Saturday, May 9, 2020

I'm Ready, Ready, Ready to Rock and Roll


I'm gonna rock it up, I'm gonna rip it up,
I'm gonna shake it up, gonna ball it up,
I'm gonna rock it up, and ball tonight!



The announcement today of Little Richard's death is sad, but not a surprise.  He had been reported in ill health for several years now, and was living as a veritable recluse in Nashville.

It might be easy for some to underestimate Richard Penniman's impact on popular music.  So much about his personality and performance seemed cartoon-like, rather than the serious musicianship of a man who poured the pain and confusion of his own private life...poverty, an abusive father, struggles with his sexuality...into his blazing talent.

(Life in his hometown of Macon, Georgia was hard for most anyone born with black skin, but man, there must have been something in the water down there.  Two of Richard's neighborhood pals were James Brown and Otis Redding.  I don't know about you, but I'd be hard-pressed to name any other relatively small plot of geography that produced three such towering icons of music, all of whom achieved their fame entirely independent of one another.)

He was a part of the original triumvirate of Rock & Roll that not only revolutionized popular music, but sexualized it as well:  Elvis was dark, smoldering and dangerous...Chuck Berry was handsome, charming and dangerous...and Little Richard was raw, unbridled sex, perhaps the most dangerous taboo-smasher of them all.  The realization that millions of teenaged white girls were being driven into a frenzy by the likes of Little Richard did not sit well with many white American parents.

But he was so much more than just sexual energy.  His songs were the high octane fuel that powered the first engine of rock, and they were timeless and profoundly influential.  There's a reason why the Beatles, Bob Dylan and Elton John all loved and revered him.

(And he had a good eye for spotting musical talent.  The young guy he hired to play guitar in his touring band in the early 1960s was named Jimi Hendrix.)

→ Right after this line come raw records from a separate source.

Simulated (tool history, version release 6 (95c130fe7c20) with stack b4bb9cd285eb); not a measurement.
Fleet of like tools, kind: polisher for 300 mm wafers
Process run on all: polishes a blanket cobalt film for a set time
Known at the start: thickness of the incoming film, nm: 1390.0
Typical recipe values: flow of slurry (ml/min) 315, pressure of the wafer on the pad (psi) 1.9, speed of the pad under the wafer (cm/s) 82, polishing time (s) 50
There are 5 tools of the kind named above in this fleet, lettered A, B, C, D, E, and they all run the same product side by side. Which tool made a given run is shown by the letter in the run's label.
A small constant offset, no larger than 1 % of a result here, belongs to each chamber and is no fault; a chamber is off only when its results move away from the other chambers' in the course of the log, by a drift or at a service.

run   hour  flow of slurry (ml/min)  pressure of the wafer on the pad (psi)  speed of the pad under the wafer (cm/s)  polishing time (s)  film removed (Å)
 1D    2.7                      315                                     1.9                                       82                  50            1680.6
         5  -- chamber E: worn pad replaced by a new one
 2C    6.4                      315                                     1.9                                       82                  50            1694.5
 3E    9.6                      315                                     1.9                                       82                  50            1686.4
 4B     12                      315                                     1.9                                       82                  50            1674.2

I got to see Little Richard perform live about twenty years ago.  He was opening for Chuck Berry (who was terrible; he didn't even bother to tune his guitar, and his backup band...two locals the promoter probably hired in exchange for a case of cheap beer...played as if they had never held instruments in their hands before.  You can read more about that debacle here), and Richard was magnificent.  You wouldn't have believe he was a man nearing 70, as he pounded his keyboard, jumped around, and wailed his classic hits with savage joy.

I wish his life had been a happier one more of the time.  For much of it, Richard seemed to wrestle with his homosexuality, at times proudly claiming it, at others condemning it as sinful, and arguing that being gay was a choice, not something one is born into.  Likewise his relationship with God was fraught with peaks and valleys.  In 1957 at the very pinnacle of his success, he had a vision of Armageddon and his own damnation, and he promptly quit music, got rid of his pompadour, and enrolled in Bible school.  Throughout the rest of his life he would veer toward being the Reverend Penniman...recording gospel albums, preaching, and even presiding over celebrity weddings, such as that of Bruce Willis and Demi Moore, as well as Tom Petty's.  But then there would be the dark periods when he would be more inclined to worship cocaine than the Almighty.

But when times were good, when Little Richard made his piano sound like an orchestra, and that child-like smile broke out across his face,and when he unleashed A-WOMP BOMP A-LOO BOMP A-LOMP BOMP BOMP on the world, things could never be any better for us all.

Ordinarily I would wish for him that he may rest in peace.  But let's be honest, peaceful was never Little Richard's speed.   Right now, they are tearing it up inside the Pearly Gates!